I’ve come to the realization that I like my jazz on the soft side. I’m not talking about lite jazz or soft jazz or any of that twinkly keyboard stuff, nor am I just thinking of ballads. I’m talking about quiet rather than soft, music that’s full of space so you can change perspectives on the performance. I want to spend time with teeny tiny details rather than big, chugging orchestral machines. This is a realization that arrived alongside of Finding Seagulls from Little North.
This Little North album came out of nowhere. Someone just sent it to me, and then weeks later sent a follow-up as to what I thought. I couldn’t find this album anywhere in the review pile; they sent another. It sat unopened for nearly a week, just so much going on around here lately, and when I finally got around to listening to it I was quickly enthralled with the quiet and the space.

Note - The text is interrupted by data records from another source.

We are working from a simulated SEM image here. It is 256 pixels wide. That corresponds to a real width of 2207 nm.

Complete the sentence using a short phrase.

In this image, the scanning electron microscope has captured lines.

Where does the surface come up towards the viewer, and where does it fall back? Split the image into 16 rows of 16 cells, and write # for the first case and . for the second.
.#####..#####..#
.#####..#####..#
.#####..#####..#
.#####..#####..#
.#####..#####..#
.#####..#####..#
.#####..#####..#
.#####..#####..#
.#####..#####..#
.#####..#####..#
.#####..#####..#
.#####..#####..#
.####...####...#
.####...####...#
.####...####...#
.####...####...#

Little North sounded familiar. Not so much the individual components of this jazz piano trio, pianist Benjamin Jacobsen, bassist Martin Rasmussen and drummer Lasse Jacobsen, but in the overall tone. The quiet, the beauty that’s equally offset by a measure of emptiness…could this be Scandinavian?
Indeed, Little North is from Denmark, and before you accuse me of stereotyping Scandinavian music as bleak I’ll have you know that the liner notes of Finding Seagulls uses the word melancholic in the first sentence. (Later, gloomy and minimalist are employed, so it’s not just me.) But that’s why I’m drawn to this music, all those sublime 2L Recordings releases from Norway, Lars Jakob Rudjord and Ingvild Koksvik, and possibly an emerging fascination with Grieg and Sibelius. I love this sound, this mixture of emotions and sometimes the deliberate absence of any emotion at all.
Plus, this pressing is absolutely superb. The depth of the decay bouncing through those cavernous expanses between musicians is astonishing. The original compositions use appealing and accessible melodies to present you with fascinating and complex ideas, and you feel like you’re having your cake and eating it, too. It’s a gorgeous, intriguing album, and now I need to investigate Little North further.